Hanging Laminate Chair Rail
Advice on ways to efficiently install chair rail in volume on commercial jobs, plus a side discussion about contracts and quality specifications. October 20, 2013
Question (WOODWEB Member) :
We have a job to make and hang about a mile of 8" wide p-lam chair rail in an office environment with lots of corners and bends. How do you guys install this stuff with blind fastening? We tried a little clip screwed to the drywall and then snapping the rail onto it, but the clip was just sinking into the drywall and not giving us good strength.

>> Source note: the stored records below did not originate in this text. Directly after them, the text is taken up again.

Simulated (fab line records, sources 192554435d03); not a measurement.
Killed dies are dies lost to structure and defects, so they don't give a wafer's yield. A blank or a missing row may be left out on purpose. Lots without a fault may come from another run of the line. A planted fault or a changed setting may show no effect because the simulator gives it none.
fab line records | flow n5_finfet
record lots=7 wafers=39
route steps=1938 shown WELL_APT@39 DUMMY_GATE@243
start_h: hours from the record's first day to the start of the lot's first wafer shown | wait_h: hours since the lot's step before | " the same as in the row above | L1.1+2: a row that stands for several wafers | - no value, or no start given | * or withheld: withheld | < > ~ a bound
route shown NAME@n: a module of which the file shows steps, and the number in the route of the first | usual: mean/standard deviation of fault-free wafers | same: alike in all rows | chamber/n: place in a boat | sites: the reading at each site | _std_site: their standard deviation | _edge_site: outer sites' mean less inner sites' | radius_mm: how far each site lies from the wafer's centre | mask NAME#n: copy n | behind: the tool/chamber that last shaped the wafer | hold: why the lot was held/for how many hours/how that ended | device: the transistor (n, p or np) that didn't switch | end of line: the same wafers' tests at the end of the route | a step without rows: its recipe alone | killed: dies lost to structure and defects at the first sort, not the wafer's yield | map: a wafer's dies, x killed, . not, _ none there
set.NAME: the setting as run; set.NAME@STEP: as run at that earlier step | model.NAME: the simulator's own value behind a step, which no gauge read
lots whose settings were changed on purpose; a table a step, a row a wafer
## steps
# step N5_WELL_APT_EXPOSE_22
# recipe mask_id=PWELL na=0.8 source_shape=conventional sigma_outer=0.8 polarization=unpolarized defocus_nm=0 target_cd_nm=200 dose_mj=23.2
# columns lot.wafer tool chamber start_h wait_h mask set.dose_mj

(Cabinet and Millwork Installation Forum)
From contributor Y:
We leave a hollow down the back side (dado/groove) and at the top of the groove we put a negative 45 degree chamfer. We screw another piece approximately 38" thick to the wall again with the negative 45 degree angle on it. French Cleat is what we call them (a little panel adhesive and finished). We can scribe the top edge to the wall and corners are easy. On big jobs one guy works ahead with the laser putting the backer piece on the wall and another follows along after with the hand rail.
From contributor M:
It doesn't get any easier than Contributor Y's way! You can buy lengths of cabinet hanging rails (metal rails with very slim profile and lots of holding power) to avoid the need to make wooden French cleats, but the idea's the same.
From contributor T:
Be sure you have an understanding of what will be acceptable. Long hallways are rarely straight and chair-rail looks rough on a long wavy wall. If the wall is not straight, ask the contractor to have it fixed by the framer to meet the specifications, which, if there are any on the job, will require the walls to be plus or minus 1/8" in 8', plumb, flat, and true. This is achievable by someone who tries but is rarely found. It's best if you can have this discussion before the walls go up and the rock is on. If you put up your rail and it looks bad, they are going to look to you to fix it, and the only way is to true it out with shims and then scribe the top surface to the wall, which is crippling expensive. Does it sound as though I speak from experience?
From contributor S:
The easy way to do this is to screw the chair rail to the wall with shims for straight, and then to put the plastic laminate over the screws. Then apply color-matched PVC tape on the edges of the chair rail running with the wobbles in the wall. (PVC tape typically comes about 1" wide) You can trim off the PVC on the face of the chair real with a sharp chisel. There is also a way to bring the chair rail to the job with the glue (contact cement) pre-applied and with the plastic laminate pre-trimmed to fit the face of the chair rail boards, so you don't have to spend any time on the job putting on glue or trimming laminate.
From contributor G:
Some guys like laminating in the field and this is the last way I would do it. I don't think you want to substitute PVC when it is specified as laminate without a written change order. Steel stud walls are usually pretty straight, couldn't the studs be pulled a little if you used something like the panel clips? I understand if they are wood or worse old masonry it isn’t happening. When you start working on the job you have tacitly stated that you accept the walls. It seems to me that you simply reject the walls and avoid having to be responsible for them. There are certain areas that you want to be proactive in heading off trouble.
From contributor T:
We may be talking at cross purposes as often happens in these forums. I think myself and Contributor G are talking about a job where materials and tolerances are specified. In such a case you might not be able to use PVC, regardless of whether it's better or worse than laminate. If there are no specifications and no architect involved, you can probably do whatever you want, but I would bet that you can't do a field application of laminate and edge faster or better than it could be done in the shop with good laminating equipment and an egdebander.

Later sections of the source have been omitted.